From: "Alexey Gladkov (Intel)" <legion@kernel.org>
TDX only supports kernel-initiated MMIO operations. The handle_mmio()
function checks if the #VE exception occurred in the kernel and rejects
the operation if it did not.
However, userspace can deceive the kernel into performing MMIO on its
behalf. For example, if userspace can point a syscall to an MMIO address,
syscall does get_user() or put_user() on it, triggering MMIO #VE. The
kernel will treat the #VE as in-kernel MMIO.

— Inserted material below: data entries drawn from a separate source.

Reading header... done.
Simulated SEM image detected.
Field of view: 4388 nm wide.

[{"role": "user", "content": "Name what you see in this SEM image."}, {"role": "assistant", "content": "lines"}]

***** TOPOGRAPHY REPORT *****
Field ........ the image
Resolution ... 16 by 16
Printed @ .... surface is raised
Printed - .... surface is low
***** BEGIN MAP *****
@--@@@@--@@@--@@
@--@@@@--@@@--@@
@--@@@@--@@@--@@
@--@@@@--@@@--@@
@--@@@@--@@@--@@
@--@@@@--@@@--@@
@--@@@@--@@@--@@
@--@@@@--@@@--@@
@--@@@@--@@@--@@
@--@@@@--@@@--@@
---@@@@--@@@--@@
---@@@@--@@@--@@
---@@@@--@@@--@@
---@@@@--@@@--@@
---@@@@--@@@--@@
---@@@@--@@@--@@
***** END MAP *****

Ensure that the target MMIO address is within the kernel before decoding
instruction.
Cc: stable@vger.kernel.org
Reviewed-by: Kirill A. Shutemov <kirill.shutemov@linux.intel.com>
Signed-off-by: Alexey Gladkov (Intel) <legion@kernel.org>
---
arch/x86/coco/tdx/tdx.c | 6 ++++++
1 file changed, 6 insertions(+)
diff --git a/arch/x86/coco/tdx/tdx.c b/arch/x86/coco/tdx/tdx.c
index 078e2bac2553..d6e6407e3999 100644
--- a/arch/x86/coco/tdx/tdx.c
+++ b/arch/x86/coco/tdx/tdx.c
@@ -16,6 +16,7 @@
#include <asm/insn-eval.h>
#include <asm/pgtable.h>
#include <asm/set_memory.h>
+#include <asm/traps.h>
/* MMIO direction */
#define EPT_READ 0
@@ -434,6 +435,11 @@ static int handle_mmio(struct pt_regs *regs, struct ve_info *ve)
return -EINVAL;
}
+ if (!fault_in_kernel_space(ve->gla)) {
+ WARN_ONCE(1, "Access to userspace address is not supported");
+ return -EINVAL;
+ }
+
/*
* Reject EPT violation #VEs that split pages.
*
--
2.46.0
On 9/13/24 10:05, Alexey Gladkov wrote: > TDX only supports kernel-initiated MMIO operations. The handle_mmio() > function checks if the #VE exception occurred in the kernel and rejects > the operation if it did not. > > However, userspace can deceive the kernel into performing MMIO on its > behalf. For example, if userspace can point a syscall to an MMIO address, > syscall does get_user() or put_user() on it, triggering MMIO #VE. The > kernel will treat the #VE as in-kernel MMIO. > > Ensure that the target MMIO address is within the kernel before decoding > instruction. Acked-by: Dave Hansen <dave.hansen@linux.intel.com>
On 9/13/24 10:18, Dave Hansen wrote:
...
>> Ensure that the target MMIO address is within the kernel before decoding
>> instruction.
>
> Acked-by: Dave Hansen <dave.hansen@linux.intel.com>
Oh, and please add these to anything you cc:stable@ on:
Fixes: 31d58c4e557d ("x86/tdx: Handle in-kernel MMIO")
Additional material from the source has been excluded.